The “I don’t need you” Appeal

Within the flow of the sales letter or presentation comes the close towards the end.  Here is where you actually ask for the sale.  This is the transition point from which you stop selling, pitching, persuading and get your prospect to take the action you want them to—whether to sign up for a newsletter, open account or buy your service.

Now there can be tens of closing techniques but I think that they all can be summarized into the principle of “You need my product more than I need your money”.  In other words, the bottom line of the close is that you are telling the prospect that he needs you product (so he will get more value) than you need the money (the seller gets less in exchange).

Now let us look at some popular closing techniques and see how they come down to this one idea:

1.  The Affordable close – In this technique you are showing the prospect that he indeed can afford to pay the price you are asking because his spending practice already shows that he can.  For example, you may say that the cost is “less than the price of a cup of coffee”.  Now on the surface this may not seem that you are showing your need versus his, but you are actually saying that what they pay YOU can amount to what YOU already enjoy as a seller or business person.  He will not be enriching you by the purchase.

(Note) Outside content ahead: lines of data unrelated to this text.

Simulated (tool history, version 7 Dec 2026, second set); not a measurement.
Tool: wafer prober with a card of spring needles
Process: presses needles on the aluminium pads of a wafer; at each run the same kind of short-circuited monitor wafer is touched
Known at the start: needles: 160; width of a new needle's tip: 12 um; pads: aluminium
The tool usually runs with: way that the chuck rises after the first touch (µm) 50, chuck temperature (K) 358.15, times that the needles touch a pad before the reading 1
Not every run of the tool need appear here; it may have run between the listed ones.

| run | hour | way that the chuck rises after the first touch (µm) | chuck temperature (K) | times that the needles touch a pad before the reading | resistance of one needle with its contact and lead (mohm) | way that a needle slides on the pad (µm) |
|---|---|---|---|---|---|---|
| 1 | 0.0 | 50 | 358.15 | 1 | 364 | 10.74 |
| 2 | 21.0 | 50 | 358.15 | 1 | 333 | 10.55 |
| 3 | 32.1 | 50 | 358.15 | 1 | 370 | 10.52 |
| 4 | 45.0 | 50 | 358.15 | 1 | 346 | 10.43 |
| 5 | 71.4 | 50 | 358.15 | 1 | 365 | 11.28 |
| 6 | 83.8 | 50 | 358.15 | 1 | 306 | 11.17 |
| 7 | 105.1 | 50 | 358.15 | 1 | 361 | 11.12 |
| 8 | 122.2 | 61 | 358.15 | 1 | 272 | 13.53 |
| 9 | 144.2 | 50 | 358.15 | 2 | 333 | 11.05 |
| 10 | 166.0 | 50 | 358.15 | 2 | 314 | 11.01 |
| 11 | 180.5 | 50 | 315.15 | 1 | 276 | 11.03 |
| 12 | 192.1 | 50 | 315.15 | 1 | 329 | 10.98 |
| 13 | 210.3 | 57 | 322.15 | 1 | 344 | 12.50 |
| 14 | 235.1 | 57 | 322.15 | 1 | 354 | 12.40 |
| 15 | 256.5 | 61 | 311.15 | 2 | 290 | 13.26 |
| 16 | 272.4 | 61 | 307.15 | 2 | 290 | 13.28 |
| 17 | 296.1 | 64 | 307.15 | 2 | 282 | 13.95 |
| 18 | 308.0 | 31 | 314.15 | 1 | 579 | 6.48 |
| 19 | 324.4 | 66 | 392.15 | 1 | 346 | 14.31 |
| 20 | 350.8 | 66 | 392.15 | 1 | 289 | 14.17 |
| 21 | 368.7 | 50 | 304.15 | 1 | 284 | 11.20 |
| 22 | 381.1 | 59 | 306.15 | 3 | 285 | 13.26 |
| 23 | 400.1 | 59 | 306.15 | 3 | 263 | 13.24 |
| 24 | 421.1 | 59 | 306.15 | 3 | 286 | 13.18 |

2.  The Assumptive close – Here you are assuming or acting as if the decision to buy is already made.  You simply bypass asking for the sale and talk about their ownership of the product or how many they want to buy.  So you are assuming a positive response to a question that is not yet asked.  In this case you are showing that you are not expecting any resistance and so that the sale is a foregone conclusion.  In essence, you are not desperate for the sale, or you don’t need the sale.

3. Deadline close – The prospect is presented with a deal and a deadline to get the ‘special price’.  It’s a now-or-never situation.  If they stop to decide, then they may lose the deal because the price would be higher. Just the thought of losing the discount can push the prospect over the decisional line.  So you are really showing that it is in his favor, and not yours, that he makes the decision right away.

4. The Ultimatum close – Show them all the negative consequences of not buying right away.  You have already listed all the benefits of getting your product or service but now you must show how their lives would be impacted without your product.  In essence, you are showing concern for their lives and not yours.  You already enjoy the benefits because you own the product so it’s not about you but them.

5. The Reversal close – This is the most risky of all but in this case you are acting as if you do not want the sale. Some marketers refer to this as “take away selling”.  The whole psychology is that the more desperate you appear to get the sale, the more suspicious the prospect becomes that you are really pulling one over him.  But if it appears that you can afford to lose the sale, then it places him on the defensive with no resistance to fight against.  If he finds himself pushing against thin air, then he is likely to fall—right into the sale!

We have looked at just five closing techniques, but I think they are enough to show how your attitude as the sales person should be that you are trying to enrich the customer’s life and not your own.  If the prospect senses that you are selling just for what you can get rather than give, then you will lose all credibility in his eyes.

I’m convinced that there is no greater psychological anchor in closing a sales greater than the attitude and conviction that your prospect needs your product or service more than you need his money.